# Statistics on missing CA and CB atoms AND side chain angles

## Aims of this notebook

### 1. Missing CA and CB atoms

In our fingerprint, both the exposure and side chain angle features are dependent on CA and CB atoms.
Here, we investigate where and overall how often these atoms are missing in the KLIFS data.

1. Get for each KLIFS molecule CA and CB atom coordinates per residue position.
2. Calculate missing atom rate per residue position: CA, CB and CA+CB missing.

### 2. Side chain angle (SCA) distribution

Side chain angles describe the angle between Ca, Cb, and residue centroid (without backbone atoms and hydrogens). 

Small amino acids (with tiny side chains) should not show much angle diversion (with smaller angles), larger ones should (with larger angles).
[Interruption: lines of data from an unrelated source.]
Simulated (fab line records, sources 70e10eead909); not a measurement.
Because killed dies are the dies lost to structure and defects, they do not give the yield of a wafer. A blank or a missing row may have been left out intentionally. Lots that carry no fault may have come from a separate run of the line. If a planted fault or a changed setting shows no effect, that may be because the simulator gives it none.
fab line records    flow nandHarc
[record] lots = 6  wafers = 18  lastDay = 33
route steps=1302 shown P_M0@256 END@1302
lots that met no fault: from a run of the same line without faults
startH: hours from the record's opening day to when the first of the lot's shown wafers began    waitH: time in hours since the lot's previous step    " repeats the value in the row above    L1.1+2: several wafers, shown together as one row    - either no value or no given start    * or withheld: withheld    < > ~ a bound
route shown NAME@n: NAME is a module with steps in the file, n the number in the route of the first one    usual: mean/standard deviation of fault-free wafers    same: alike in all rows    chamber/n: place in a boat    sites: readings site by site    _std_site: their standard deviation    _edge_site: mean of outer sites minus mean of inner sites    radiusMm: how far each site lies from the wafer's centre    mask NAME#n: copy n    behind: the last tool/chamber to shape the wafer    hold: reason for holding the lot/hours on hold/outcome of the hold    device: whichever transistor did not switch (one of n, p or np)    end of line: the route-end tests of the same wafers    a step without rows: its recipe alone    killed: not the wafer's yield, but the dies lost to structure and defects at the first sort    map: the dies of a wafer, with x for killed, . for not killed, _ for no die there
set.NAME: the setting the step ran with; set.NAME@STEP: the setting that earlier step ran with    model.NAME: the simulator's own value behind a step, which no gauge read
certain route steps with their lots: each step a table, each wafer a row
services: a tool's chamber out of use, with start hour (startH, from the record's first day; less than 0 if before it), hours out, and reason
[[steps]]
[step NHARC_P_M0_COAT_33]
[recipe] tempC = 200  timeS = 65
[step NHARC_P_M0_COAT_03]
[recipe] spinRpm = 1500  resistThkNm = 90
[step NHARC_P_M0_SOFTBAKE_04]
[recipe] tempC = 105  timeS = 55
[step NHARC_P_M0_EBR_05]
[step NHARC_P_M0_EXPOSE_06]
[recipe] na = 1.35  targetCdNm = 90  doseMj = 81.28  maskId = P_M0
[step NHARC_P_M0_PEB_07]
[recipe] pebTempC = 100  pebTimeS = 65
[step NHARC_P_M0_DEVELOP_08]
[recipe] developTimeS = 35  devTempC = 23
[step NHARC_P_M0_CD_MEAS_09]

1. Calculate for each amino acid the angle distribution.
2. Save molecule and residue code for each angle, in order to trace back interesting angles.
3. Check diversity of angles per amino acid. If no diversity observed, side chain angle might not be such a good measure, since it does not depend on structural conformation but solely on amino acid type.

## Imports

In [None]:
%load_ext autoreload

In [None]:
%autoreload 2

In [None]:
from pathlib import Path
import sys
import warnings

import matplotlib.pyplot as plt
import numpy as np
import pandas as pd
import seaborn as sns

sys.path.append('../..')
from kinsim_structure.auxiliary import KlifsMoleculeLoader
from kinsim_structure.analysis import GapRate, SideChainAngleGenerator, SideChainAngleAnalyser

sns.set()
%matplotlib inline

In [None]:
warnings.filterwarnings(action='once')

## IO paths

In [None]:
path_to_kinsim = Path('.') / '..' / '..'
path_to_data = path_to_kinsim / 'examples' / 'data'
path_to_results = path_to_kinsim / 'examples' / 'results' / 'features' / 'sca_centroid_wo_backbone' 

## Load KLIFS metadata

In [None]:
klifs_metadata = pd.read_csv(path_to_data / 'postprocessed' / 'klifs_metadata_postprocessed.csv' , index_col=0)

In [None]:
klifs_metadata.shape

## Data generation

### Gap rate

In [None]:
gap_rate = GapRate(klifs_metadata)

### Side chain angle

In [None]:
side_chain_angle_generator = SideChainAngleGenerator()
%time side_chain_angle_generator.get_side_chain_angles(klifs_metadata)

In [None]:
side_chain_angle_generator.data.head()

In [None]:
side_chain_angle_generator.save_data(path_to_results / 'side_chain_angles.csv')

## Data analysis

### Gap rate

In [None]:
gap_rate.plot_gap_rate(
    path_to_results
)

### Missing CA and CB atoms

In [None]:
side_chain_angle_analyser = SideChainAngleAnalyser()
side_chain_angle_analyser.load_data(path_to_results / 'side_chain_angles.csv')

In [None]:
side_chain_angle_analyser.data.head()

In [None]:
side_chain_angle_analyser.data.shape

In [None]:
side_chain_angle_analyser.get_missing_residues_ca_cb(gap_rate)

In [None]:
side_chain_angle_analyser.plot_missing_residues_ca_cb(
    path_to_results
)

In [None]:
# How many residues have a missing Cb but are not GLY?
side_chain_angle_analyser.data[
    (side_chain_angle_analyser.data.cb.isna()) &
    (side_chain_angle_analyser.data.residue_name != 'GLY')
].shape

### SCA angle distribution

In [None]:
side_chain_angle_analyser.plot_side_chain_angle_distribution(
    path_to_results, 
    kind='violin'
)

In [None]:
side_chain_angle_analyser.plot_side_chain_angle_distribution(
    path_to_results, 
    kind='histograms'
)

### SCA statistics

In [None]:
side_chain_angle_analyser.data[['residue_name', 'sca']].groupby('residue_name').describe()

In [None]:
side_chain_angle_analyser.data[side_chain_angle_analyser.data.residue_name == 'ALA' & side_chain_angle_analyser.data.sca != 180.0]

### SCA mean and median

Get mean and median of side chain angles per amino acid and save to file. 
Use these values for residues with missing Ca/Cb atoms.

In [None]:
side_chain_angle_analyser.get_mean_median(
    from_file=path_to_results / 'stats_missing_ca_cb_and_sca.p'
)